A popular Funcinpec commune election candidate was shot and killed in front of his home in Kompong Chhnang Tuesday night, the third candidate shot in the past three weeks.
Mean Soy, 57, of Svay Chuk commune, Samaki Meanchey district, was climbing the stairs to his home in Trapaing Mateh village at about 8:30 pm Tuesday when he was fired on by two assailants, Kompong Chhnang Governor Sou Phirin said. One bullet struck him in the neck, and he died at the scene.
Sou Phirin said the killing was not politically motivated, Funcinpec officials expressed bewilderment at the news and election observers renewed calls for the government to act quickly to stop the climate of fear that is building around the elections.
National Assembly President Prince Norodom Ranariddh, who is also president of Funcinpec, said he was “shocked” by the killing and said he called Interior co-Minister You Hockry to request an immediate investigation.

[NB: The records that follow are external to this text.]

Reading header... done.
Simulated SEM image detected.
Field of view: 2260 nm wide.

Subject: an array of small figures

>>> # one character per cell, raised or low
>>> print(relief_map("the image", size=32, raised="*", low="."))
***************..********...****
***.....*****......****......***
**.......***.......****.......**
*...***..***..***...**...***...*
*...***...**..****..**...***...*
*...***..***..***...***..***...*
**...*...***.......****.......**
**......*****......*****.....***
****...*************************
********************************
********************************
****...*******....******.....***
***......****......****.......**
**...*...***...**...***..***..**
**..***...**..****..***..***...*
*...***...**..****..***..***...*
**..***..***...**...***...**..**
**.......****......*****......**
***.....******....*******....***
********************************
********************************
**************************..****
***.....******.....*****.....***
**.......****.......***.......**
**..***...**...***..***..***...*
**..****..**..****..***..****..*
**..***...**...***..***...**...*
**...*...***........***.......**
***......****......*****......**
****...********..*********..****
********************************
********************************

The prince called for greater cooperation between his party and the ruling CPP, in line with a May pact pledging a violence-free election period. “We have to unite to stop problems from happening again,” he said.
“I am worried about the problems leading to the communal elections, but I hope that the Prime Minister [Hun Sen] is even more worried. Because we are seeking foreign aid for the elections.”
Funcinpec National Assembly lawmaker Sok San said he suspected a political motive for the killings because Mean Soy was a popular candidate and has not had personal disputes in the area. Mean Soy had scheduled a meeting with Funcinpec parliamentarians, including Sok San, for Wednesday, Sok San said.
But Sou Phirin, a member of the CPP Central Committee, said that based on a preliminary investigation, “we could say that the shooting was not political at all.” He said Mean Soy had been feuding with neighbors since 1990 over a logging business deal. He also hinted at disagreements between Mean Soy and other Funcinpec party members, and with Oral district residents over “sorcery.” But he said the investigation was not complete.
The Mean Soy killing was one of two possibly election-related attacks that occurred Tuesday night in Kompong Chhnang. Niang Kamsath, 28, the wife of a Funcinpec commune election monitor, was stabbed by a stranger outside her home in Tmar Eith commune, said Kek Galabru of the human rights group Licadho. But the knife only penetrated her nightshirts and did not cut her, she said.
The current wave of shootings began June 30 when Sam Rainsy Party candidate Uch Horn was killed outside his Kompong Speu province home. On July 1 Funcinpec candidate Seoung Sem was shot in his yard, but was not killed. Each shooting has led to two arrests.
In both cases local police linked the shootings to suspicions over sorcery, not politics. But on Thursday the Cambodian Human Rights Action Committee, a coalition of 18 local human rights groups, concluded that the killing was likely politically motivated. It called on the government to strongly denounce political violence and to make clear that killing—even of supposed sorcerers—is a crime.
An official with the human rights group Adhoc, speaking on condition of anonymity, said Uch Horn’s killing was premeditated. A different human rights official said a wife of one of the accused men said she would publicize what she knows about the killing if her husband is not released.
US Ambassador Kent Wiedemann said the frequency of the killings was “very disturbing.
“It shows the government has not done enough to convey the imperative message to local officials that they’ve got to stop this kind of action from happening.”
Wiedemann said central government officials should take a stronger role in investigations, either taking charge themselves or closely supervising local investigators. “If (the killing is) not political, than prove it,” Wiedemann said. “If it is, then admit it and get out the message that it won’t be tolerated anywhere else.”
For the anti-violence pact to be effective, it must be backed up by improved communication between party leaders, Wiedemann said. “This [killing] should put more pressure on Funcinpec party leaders to talk with their CPP counterparts about how to put that pact in effect,” he said.
Kek Galabru said the potential for violence in the commune elections may be even higher than for national elections because of the stakes involved for the nation’s 1,621 commune chiefs. Most have been in office since the Vietnamese ousted the Khmer Rouge in 1979, and the elections mark the first time their near absolute power will be democratically challenged.
“They’re afraid of losing not only the power but their social status,” she said. “There should be a very strong message from the government to stop the violence, and to say that the best will win.”